A very unfortunate time for British motoring.  British building techniques of this era were referred to as "Measure it with a micrometer, mark it with a grease pencil and cut it with an ax".  The cars were really attractive but just horrible to own.  I knew a lot of people of that era who replaced the entire drivetrain in their TR-6s with 240Z drivetrains.  For those who liked their Triumphs it was cheaper than paying the repair bills to keep the cars on the road. 

 

4 hours ago, Earl Marischal said:

And Rover V8s found their way into Stags quite frequently too...

steve

But they were lovely cars to drive. I worked on them when they were new, and naturally "road-tested" them as frequently as possible. When that little V8 ran, it was one of the sweetest sounding engines on the planet. Other than timing chains that stretched, junk distributors, emissions carbs that were finicky, poorly designed cylinder-head retention fastening, inadequate cooling for the North American market (including a not-great jackshaft-driven water pump design that was also located UNDER the intake manifold), steering racks that leaked, and window regulator mechanisms that failed early (and allowed the operating arm to cut an arc in the window), they really weren't bad cars. ;)
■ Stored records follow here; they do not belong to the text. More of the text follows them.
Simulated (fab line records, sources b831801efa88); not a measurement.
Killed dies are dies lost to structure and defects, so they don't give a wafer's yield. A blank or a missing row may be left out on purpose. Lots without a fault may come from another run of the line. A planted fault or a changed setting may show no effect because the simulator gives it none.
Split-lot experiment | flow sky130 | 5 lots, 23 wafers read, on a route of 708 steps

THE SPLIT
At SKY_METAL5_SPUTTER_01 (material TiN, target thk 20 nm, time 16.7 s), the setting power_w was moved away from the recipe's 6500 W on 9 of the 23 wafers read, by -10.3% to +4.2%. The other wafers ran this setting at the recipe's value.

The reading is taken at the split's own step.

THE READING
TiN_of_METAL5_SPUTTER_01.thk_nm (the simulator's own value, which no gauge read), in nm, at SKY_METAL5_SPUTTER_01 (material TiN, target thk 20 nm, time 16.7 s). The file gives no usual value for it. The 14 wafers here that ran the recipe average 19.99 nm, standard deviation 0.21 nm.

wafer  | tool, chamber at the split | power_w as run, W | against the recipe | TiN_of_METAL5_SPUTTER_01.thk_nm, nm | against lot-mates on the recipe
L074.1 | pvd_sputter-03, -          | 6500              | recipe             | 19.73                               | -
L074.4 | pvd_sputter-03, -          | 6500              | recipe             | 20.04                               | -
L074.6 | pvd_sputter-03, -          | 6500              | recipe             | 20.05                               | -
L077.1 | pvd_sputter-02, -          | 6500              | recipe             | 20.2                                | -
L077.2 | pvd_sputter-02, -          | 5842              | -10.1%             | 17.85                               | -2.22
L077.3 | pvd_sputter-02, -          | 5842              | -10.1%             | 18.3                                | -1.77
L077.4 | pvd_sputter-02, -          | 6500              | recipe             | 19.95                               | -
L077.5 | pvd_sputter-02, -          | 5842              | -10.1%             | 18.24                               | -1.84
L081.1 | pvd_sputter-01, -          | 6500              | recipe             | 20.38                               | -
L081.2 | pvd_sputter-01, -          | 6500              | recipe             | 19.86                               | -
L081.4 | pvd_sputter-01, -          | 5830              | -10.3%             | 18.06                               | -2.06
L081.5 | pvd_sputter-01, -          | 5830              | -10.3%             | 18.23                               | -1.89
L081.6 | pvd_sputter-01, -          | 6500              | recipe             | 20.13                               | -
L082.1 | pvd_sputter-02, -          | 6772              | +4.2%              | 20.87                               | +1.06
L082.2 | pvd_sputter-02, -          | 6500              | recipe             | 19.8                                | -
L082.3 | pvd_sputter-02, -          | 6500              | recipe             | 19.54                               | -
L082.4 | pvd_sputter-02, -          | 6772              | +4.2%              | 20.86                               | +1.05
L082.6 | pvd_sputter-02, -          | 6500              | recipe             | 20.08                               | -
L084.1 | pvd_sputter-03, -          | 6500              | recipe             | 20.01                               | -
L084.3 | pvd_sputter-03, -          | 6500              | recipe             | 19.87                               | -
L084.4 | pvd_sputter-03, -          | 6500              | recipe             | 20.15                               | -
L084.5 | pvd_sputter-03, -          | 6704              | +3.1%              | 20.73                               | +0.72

I built several over the years with smallblock Chebby engines (the strongest runner had a modified 365-horse 327...had to go to the cast wheels after it pulled spokes out of the rear wire-wheel hubs), and one with a Ford 302. The wheel bolt pattern, by the way, is identical to the 240Z.

A handful of other people did similar swaps, but in typical hacker style, almost invariably cut a hole in the hood for carb clearance. For mine, I notched the frame rails (it is a unibody, but it can be done IF done correctly) and built custom headers that allowed the engine to sit low in the chassis...no hole in the hood.